Dehazing results for three classic test images. From top to bottom: original hazy images, DCP [18], FVR [16], BCCR [17], NLD [21], DehazeNet [22], RALE-RD and LSID-FCNN

In comparison, the RALE-RD results have vivid colours and good details, the only problem being the enhancement of edges (first image only) and does not occur in the majority of cases. The LSID-FCNN results have natural colours with good details and while slightly dimmer, is possibly closer to the ground truth.

5.2 Objective evaluation

The objective evaluation results provide a quantitative comparison with state-of-the-art algorithms. Both the PSNR and SSIM measures were used in conjunction with the SOTS dataset, as they are both full-reference methods. The results in Table 2 give the average performances of the two proposed methods for the indoor and outdoor sets from SOTS, which each contains 500 images. In addition, results for six significant prior-based and nine learning-based algorithms are also provided. The results were collected from [7] and the original papers for each algorithm.

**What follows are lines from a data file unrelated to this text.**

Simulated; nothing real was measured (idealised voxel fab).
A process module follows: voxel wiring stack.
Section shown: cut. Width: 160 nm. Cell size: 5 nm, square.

Table 2 Results of our proposed algorithms and state-of-the-art algorithms on the indoor and outdoor sets from SOTS, 1000 images in total

Our proposed RALE-RD algorithm achieves the highest PSNR and the third highest SSIM among all prior-based algorithms. Further, the RALE-RD results even outperform some of the learning-based algorithms, proving the accuracy of the observations behind its development. The LSID-FCNN algorithm achieves a comparable PSNR to the top 50% of the learning-based algorithms and above all prior-based algorithms. For SSIM, the LSID-FCNN algorithm has the seventh highest performance of the 17 algorithms evaluated. These competitive results can be considered a success considering that the lightweight design of our network is well suited for fast computation and low complexity.

As the motivation for the development of both the RALE-RD and LSID-FCNN algorithms was resource-constrained applications such as UAVs, which typically operate in the more demanding environments, separate quantitative results for the indoor and outdoor SOTS test sets are presented in Table 3. Results for the indoor set are generally not as good as the outdoor set, which is not a major issue as the outdoor environment is the main application area for image dehazing.

Table 3 PSNR and SSIM results for RALE-RD and LSID-FCNN algorithms on indoor and outdoor SOTS image sets

5.3 Complexity and time analysis

Recent research in single image dehazing has paid a lot of attention to performance but has often ignored the considerations of resource-constrained platforms. The motivation for the proposed algorithm was to satisfy the requirements of real-time processing while still achieving high performance. To evaluate this aspect, complexity and time analysis results are shown in Table 4 and Table 5, respectively.

Table 4 Complexity comparisons between the LSID-FCNN and other recent learning-based dehazing approaches
Table 5 Average processing time calculated for 500 620 × 460 pixels image for prior-based (rows 1–6) and learning-based (rows 7–12) single image dehazing algorithms

Due to the difference in the framework, network complexity may not be directly comparable between the learning-based approaches [49]. Therefore, the model size, which is commonly measured by the number of learnable parameters [49], is used as an estimate of network complexity, see Table 4. Generally, more parameters are indicative of larger model sizes which are more likely to have a higher demand on hardware, leading to a slower runtime. The model size of the proposed LSID-FCNN algorithm is much less than all other learning-based algorithms except the AOD-NET [24]. However, the performance of this algorithm (Table 3) is better than most algorithms of the same order of magnitude.

Although the SSIM of the LSID-FCNN only ranks fifth, the model size of the top four algorithms is several orders of magnitude higher, demonstrating that the LSID-FCNN achieves competitive results with a very limited number of parameters, validating the effectiveness of our design.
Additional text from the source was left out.